Election News You May Have Missed, Part 2

Last week, Maine voters approved ranked choice voting as a means of choosing the governor and state and federal legislators:

Maine residents have approved a ballot question that will allow voters to rank their choice of candidates. 

Under the election overhaul, ballots are counted at the state level in multiple rounds. Last place candidates are eliminated until a candidate wins by a majority. . . . 

Proponents of ranked-choice voting say it will prevent a governor from being elected with less than 50 percent of the votes. That was the scenario when Gov. Paul LePage was elected in 2010 and re-elected in 2014. 

Ranked-choice voting is sometimes also called "instant runoff."


Voters in Oregon elected the first Republican to statewide office in 14 years, Dennis Richardson as Secretary of State:

In the state of Oregon, the secretary of state is charged with auditing public accounts, managing elections, and administering public records. It's a glorified administrative role . . . . 

Throughout the campaign, [Brad] Avakian highlighted [Dennis] Richardson's anti-abortion stance while highlighting his own environmentalism and pro-choice bona fides. Richardson, meanwhile, while undeniably a social conservative, ran as basically a numbers guy. . . . In an overwhelmingly Democratic state, Avakian managed to lose to Republican Dennis Richardson. Indeed, Richardson's victory was the first time a Republican had won a statewide office in Oregon for fourteen years. (Hillary Clinton carried the state by ten percentage points, by the way.) 

Avakian's defeat is synecdoche for everything the Democrats did wrong this year. He ran, basically, the Lena Dunham race: Stress social issues (truly irrelevant in a race like Oregon secretary of state) and ignore what mattered to voters. Dennis Richardson stressed that he would be a competent auditor; Avakian noted that the Sierra Club liked him. Donald Trump said he would bring jobs back to the industrial Midwest; Hillary Clinton focused on the fact that Trump was rude about a Miss Universe candidate two decades ago. In both cases, we see how that worked out for the Democrats.

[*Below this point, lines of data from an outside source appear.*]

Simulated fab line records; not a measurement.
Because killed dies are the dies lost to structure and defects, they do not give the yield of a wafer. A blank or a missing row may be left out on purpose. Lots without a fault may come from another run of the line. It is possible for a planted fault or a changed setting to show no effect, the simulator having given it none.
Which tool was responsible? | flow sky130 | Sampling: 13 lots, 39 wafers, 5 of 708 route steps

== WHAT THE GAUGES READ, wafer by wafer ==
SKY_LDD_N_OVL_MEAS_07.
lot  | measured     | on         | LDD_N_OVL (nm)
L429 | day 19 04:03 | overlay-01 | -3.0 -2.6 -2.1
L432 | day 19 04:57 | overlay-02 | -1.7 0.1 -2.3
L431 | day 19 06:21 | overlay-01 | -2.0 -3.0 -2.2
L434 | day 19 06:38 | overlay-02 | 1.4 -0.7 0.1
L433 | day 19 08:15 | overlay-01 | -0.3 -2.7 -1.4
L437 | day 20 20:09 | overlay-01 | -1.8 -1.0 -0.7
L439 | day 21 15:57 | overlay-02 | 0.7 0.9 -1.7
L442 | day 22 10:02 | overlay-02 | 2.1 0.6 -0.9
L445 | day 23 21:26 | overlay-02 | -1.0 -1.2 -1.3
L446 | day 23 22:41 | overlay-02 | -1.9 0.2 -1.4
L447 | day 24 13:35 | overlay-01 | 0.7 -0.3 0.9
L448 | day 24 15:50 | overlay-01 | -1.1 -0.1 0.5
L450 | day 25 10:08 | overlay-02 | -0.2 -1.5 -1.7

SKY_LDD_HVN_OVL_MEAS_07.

While indicative of the larger 2016 election cycle, the Secretary of State's race in Oregon demonstrates what voters consider important for an election administrator: understanding of the job's responsibilities and limits, competence, and valuing the integrity of elections.  Efforts to turn election administration into a vehicle for progressive social change rightly failed in Oregon last week.